Livin’ in a shack in a one-horse town
Trying to get to heaven ‘fore the sun goin’ down

Not wishing to be one of those crude blogger chaps that the internet is full of these days, but I have just had an eargasm.  I haven’t sat down and listened to the Cult Electric for what feels like hundreds of years, although it was a big fave of mine when it came out – I’ve just made do with isolated tracks for ages.  I do remember a few folk of my acquaintance were really quite disappointed that the band were abandoning the smooth goth rock of Love for a BIG ROCK SOUND, much as I, umm, love Love I wasn’t sorry at all right from the first time I heard the advance single of ‘Love Removal Machine’.

Cult Electric 01

I was a fully formed rocker by 1987, I just didn’t have very much music yet*, so all the controversy over the fact that Electric was a wholesale appropriation of hard rock’s greatest hits was all a bit lost on me.  Even though the opener ‘Wild Flower’ basically stole the riff from my third favourite AC/DC song ‘Rock ‘n’ Roll Singer’ to a frightening extent, a crime so obvious that I missed it – a bit like two guys walking into your house and stealing your sofa whilst you were sitting on it, you’d be so flabbergasted by the cheek of the act that you’d forget to stop them.  You know what though? it doesn’t detract from its brilliance one iota, not even a demi-semi iota.  ‘Wild Flower’ being chiefly notable for a) Kickin’ ass** b) being Ian Astbury’s first recorded declaration that he isn’t a slightly comical man from Bradford, but a ‘wolf child, baby’.

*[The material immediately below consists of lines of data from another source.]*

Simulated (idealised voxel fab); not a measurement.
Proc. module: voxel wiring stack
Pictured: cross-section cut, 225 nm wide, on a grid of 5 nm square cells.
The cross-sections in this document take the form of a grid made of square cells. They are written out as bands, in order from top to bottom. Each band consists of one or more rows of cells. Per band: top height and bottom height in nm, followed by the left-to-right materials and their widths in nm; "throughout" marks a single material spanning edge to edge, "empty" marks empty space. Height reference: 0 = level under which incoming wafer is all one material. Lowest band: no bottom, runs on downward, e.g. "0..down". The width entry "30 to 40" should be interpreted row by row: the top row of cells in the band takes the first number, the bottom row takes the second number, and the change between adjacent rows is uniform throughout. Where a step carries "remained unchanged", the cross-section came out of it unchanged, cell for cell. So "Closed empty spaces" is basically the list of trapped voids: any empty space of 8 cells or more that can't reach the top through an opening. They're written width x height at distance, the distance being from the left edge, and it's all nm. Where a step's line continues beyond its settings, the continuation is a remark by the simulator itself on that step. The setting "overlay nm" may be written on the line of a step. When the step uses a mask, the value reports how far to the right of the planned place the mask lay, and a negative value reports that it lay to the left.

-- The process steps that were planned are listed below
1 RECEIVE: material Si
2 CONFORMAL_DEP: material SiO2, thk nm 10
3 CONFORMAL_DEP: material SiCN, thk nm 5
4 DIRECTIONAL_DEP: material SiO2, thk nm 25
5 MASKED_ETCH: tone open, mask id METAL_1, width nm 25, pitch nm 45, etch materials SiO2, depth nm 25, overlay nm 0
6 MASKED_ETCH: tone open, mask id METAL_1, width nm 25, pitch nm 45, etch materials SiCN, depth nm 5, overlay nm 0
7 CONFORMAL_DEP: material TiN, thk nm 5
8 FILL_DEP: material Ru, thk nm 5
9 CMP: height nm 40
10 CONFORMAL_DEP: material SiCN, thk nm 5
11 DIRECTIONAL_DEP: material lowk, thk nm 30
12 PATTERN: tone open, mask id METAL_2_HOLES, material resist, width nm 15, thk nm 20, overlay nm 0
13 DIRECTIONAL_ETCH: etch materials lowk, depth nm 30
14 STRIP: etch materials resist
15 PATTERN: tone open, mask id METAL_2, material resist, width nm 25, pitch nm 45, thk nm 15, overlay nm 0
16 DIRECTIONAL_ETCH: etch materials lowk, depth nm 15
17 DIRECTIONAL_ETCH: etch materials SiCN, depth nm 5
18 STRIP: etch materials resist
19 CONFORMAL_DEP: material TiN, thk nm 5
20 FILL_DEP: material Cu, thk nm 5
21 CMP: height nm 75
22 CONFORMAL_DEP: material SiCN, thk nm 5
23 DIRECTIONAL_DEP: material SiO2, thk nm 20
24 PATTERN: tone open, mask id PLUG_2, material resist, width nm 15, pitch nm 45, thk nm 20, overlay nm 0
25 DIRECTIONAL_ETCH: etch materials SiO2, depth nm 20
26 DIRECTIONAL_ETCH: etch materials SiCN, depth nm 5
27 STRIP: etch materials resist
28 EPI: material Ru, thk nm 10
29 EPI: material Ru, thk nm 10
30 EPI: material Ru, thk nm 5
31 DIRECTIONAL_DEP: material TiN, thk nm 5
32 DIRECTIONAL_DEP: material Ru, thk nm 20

The other thing to point out that is that under Rick Rubin’s tutelage The Cult were a completely irony free zone.  When Astbury sang ‘I’m a wolf child, baby / I’m howlin’ for you’, this wasn’t a knowing tip of the hat to past hyperbolic statements of rock masculinity – he really meant it.  In that moment he truly believes that he is a feral love beast, sleek of coat and sharp of fang, lookin’ to do some matin’.  He suckled a wolf’s teats^.

Cult Electric 02

Possibly tied into this no distance straight-forward approach is the fact that what really impresses me about Electric today is the fact that the performance on this album is just incredible – the band just hurl themselves at the material as though their very lives depended upon it.  Talk about every light in the house burning – all the meters in the red.  Wow.  For me, almost more than the few classic tracks here, is what makes this such a special LP, the momentum gained is what carries some of the less brilliant songs here.  You simply can’t argue with Billy Duffy’s guitar set to ‘slay’, or Astbury howling his million gratuitous ‘Baby’s’ at you.

Cult Electric 04

Okay so ‘Wild Flower’, Lil Devil’ and ‘Love Removal Machine’ get a lot of rock rotation in this house, but it was fun having a proper listen again to a few long-forgotten friends.  The choppy ‘Electric Ocean’ with its daft (even by Cult standards) lyrics, note to band an actual, real electric ocean would be a really bad thing to be anywhere near – it’s up there with the walk-in toaster as a concept; it’s a physics thing.  Nobody needed a cover of ‘Born To Be Wild’ but that didn’t stop the Cult giving it to us, hard.  It lacks all the nuances of the original of course, but it’s wonderfully over the top and, as always, I assumed it was an original of theirs for years, plus that sheet-lightning guitar squall at the end lives up to the LP’s name, perfectly.

Cult Electric 03

Rubin needs additional props for what a great sounding album Electric is, everything recorded just so.  I hadn’t noticed that Andy Wallace was on board for this one too, or that none other than Storm Thorgeson was the art director.  Also some credit needs to be wafted towards the rhythm section of Jamie Stewart and Les Warner, I really like Warner’s drumming style when he hits ’em they stay hit.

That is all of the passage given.